To create stress needed to make training beneficial, Marines and instructors received airsoft pistols; replica firearms that shoot plastic pellets.

“Getting shot with an airsoft gun hurts and we don’t let them wear full padding so they know they are going to feel pain,” said Stock. “It’s what we call stress inoculation training. We teach them to fight through the disability of adrenaline.”

According to Stock, adrenaline obstructs a person’s decision making process and this fact proves to be no different for the Marines in training.

“Once they have eliminated the active threat, they have a hard time slowing down and getting into deliberate search mode; searching for any other possible threats in the area,” said Stock.

Mike McSwain, an instructor at Marine Corps Police Academy East, has a mantra for the Marines to help battle the tunnel vision adrenaline often creates.

“If they are moving too fast and the adrenaline is in control, they will miss things; that’s why I stress for them to breathe, assess and communicate,” said McSwain. “They need to breathe to bring the adrenaline down and while they are doing that, they need to assess the area. By assessing their surroundings, they are able to identify what is or what is not a threat area. Then to communicate is to work together as a team.”

McSwain’s mantra of breathe, assess and communicate is also a way for military policeman to stay in the police officer mindset during tense situations.

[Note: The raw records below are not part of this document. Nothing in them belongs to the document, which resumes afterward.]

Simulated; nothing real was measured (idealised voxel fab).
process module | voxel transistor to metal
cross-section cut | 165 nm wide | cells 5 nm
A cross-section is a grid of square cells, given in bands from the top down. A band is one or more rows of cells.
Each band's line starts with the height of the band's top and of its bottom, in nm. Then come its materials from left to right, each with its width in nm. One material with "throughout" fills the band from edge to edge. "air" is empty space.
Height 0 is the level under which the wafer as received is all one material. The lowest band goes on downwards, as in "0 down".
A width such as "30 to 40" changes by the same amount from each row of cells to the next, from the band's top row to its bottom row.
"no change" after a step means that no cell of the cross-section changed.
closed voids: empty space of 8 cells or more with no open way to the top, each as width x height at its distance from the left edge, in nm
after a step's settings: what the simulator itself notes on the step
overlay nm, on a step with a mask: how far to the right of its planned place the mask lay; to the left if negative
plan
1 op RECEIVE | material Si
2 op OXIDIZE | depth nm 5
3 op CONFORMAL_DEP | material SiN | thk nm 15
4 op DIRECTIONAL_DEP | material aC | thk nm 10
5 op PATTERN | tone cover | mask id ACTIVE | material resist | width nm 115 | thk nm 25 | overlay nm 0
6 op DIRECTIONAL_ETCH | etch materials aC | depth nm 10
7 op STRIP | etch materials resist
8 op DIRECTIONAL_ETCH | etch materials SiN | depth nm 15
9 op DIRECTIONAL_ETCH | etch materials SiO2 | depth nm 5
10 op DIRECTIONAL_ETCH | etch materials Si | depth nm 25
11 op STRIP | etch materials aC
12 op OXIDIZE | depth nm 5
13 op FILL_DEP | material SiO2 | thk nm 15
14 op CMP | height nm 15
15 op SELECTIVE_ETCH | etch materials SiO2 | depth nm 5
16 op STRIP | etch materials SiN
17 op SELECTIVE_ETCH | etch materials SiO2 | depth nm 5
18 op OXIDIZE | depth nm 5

Unlike civilian law enforcement, Marines are riflemen first and most are drawn to the sound of gunfire, but fighting fire with fire is not always the right approach, said Stock.

“That’s the blessing and the curse of working with Marines,” said Stock. “They are combat oriented, so they have those combat reactions and they want to get into that fight, but that may not be what the mission calls for. I emphasize to them to know what the mission is, if it’s to save people or catch the bad guy.”

No matter what the scenario, the training PMO received better prepared them to protect the residents of MCAS Iwakuni and their future duty stations.